We actually then gamified it across pods like, hey, why are you so high? You know, why are you so low? And then in kind of centering it out. And we use it in our review process to kinda calibrate, right?
It doesn't drive you to a five or one on it but it's one of those things of like, hey your pod is having some serious quality issues. What's up, right? Oh, we're in a legacy code base.
Everyone who was doing this is no longer here. We had to figure it out. Oops, we missed something, right? So, it's not an overnight thing and we're still iterating and going on to it, right?
Like, you see our metrics, they're not elite, right? And so, we are striving every single day and every single sprint and every single retro to get there. And ultimately what it's leading us to is thinking, okay, maybe we need to do something different, right? Maybe we don't wanna work on our legacy code base.
We have to re platform. And so, long story short, right, we're still going through the process and we'll never stop.
I had exactly three questions. Can we go over one?
Yeah. So I'm not a current GearSet customer but back when I was at CareRev, that's one thing we pulled into our data mart or our warehouse and we were able to use our pipelines in our warehouse and start to report on that.
The best thing about LinearB is you don't need to have those tools Like because you're using Jira and because you're using source, that automatically sources it out. So, I would say Gear Sets API is fantastic.
If you don't have one of these tools, it pulls in those metrics for you for free, assuming you can code.

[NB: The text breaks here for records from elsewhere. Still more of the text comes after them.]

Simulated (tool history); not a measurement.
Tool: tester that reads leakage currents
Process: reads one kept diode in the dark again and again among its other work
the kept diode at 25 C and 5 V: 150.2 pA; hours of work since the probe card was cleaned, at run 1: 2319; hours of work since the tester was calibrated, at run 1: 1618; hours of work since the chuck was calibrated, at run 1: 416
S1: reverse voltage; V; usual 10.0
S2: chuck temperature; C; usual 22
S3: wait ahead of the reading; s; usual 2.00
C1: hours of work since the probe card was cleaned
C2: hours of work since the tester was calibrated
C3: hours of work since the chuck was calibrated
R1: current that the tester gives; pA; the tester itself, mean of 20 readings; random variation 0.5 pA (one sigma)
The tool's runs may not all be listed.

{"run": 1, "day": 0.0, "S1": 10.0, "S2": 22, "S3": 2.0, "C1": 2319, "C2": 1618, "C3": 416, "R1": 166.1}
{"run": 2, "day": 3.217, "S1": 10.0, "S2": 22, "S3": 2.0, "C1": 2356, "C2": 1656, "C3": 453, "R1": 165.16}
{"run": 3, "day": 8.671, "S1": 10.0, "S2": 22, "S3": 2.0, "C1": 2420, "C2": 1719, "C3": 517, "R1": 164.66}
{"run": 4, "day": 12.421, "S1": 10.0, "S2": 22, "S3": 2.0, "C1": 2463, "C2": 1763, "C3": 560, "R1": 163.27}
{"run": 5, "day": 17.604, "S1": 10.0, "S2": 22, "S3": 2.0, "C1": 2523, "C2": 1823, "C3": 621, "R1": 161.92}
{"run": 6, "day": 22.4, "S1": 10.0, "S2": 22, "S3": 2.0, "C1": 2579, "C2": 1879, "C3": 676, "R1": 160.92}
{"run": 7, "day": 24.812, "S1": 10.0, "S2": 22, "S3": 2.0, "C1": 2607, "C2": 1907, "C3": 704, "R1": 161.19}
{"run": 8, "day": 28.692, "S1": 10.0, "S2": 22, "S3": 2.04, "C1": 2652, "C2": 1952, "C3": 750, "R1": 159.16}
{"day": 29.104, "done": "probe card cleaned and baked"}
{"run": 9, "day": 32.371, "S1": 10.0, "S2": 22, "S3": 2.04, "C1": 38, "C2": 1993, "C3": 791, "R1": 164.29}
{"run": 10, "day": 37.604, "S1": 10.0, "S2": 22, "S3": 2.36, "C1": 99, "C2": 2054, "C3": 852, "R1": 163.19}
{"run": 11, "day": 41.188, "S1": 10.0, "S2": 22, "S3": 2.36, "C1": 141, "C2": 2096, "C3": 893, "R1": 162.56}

Depends on what metric you're looking for, right? If you're velocity, stay in Jira, right, or Azure there and look at that. If you're looking for more MTTR and CFR rates, I would look at the Gear Set API and start to pull that in. So, it's really which metric do you wanna start to pull those levers on and which ones matter to you the most. Cool.
With that being said, I know I'm over time. This is a cascading effect but I appreciate, your time. I'll be around if if you feel like asking questions for me. Thanks.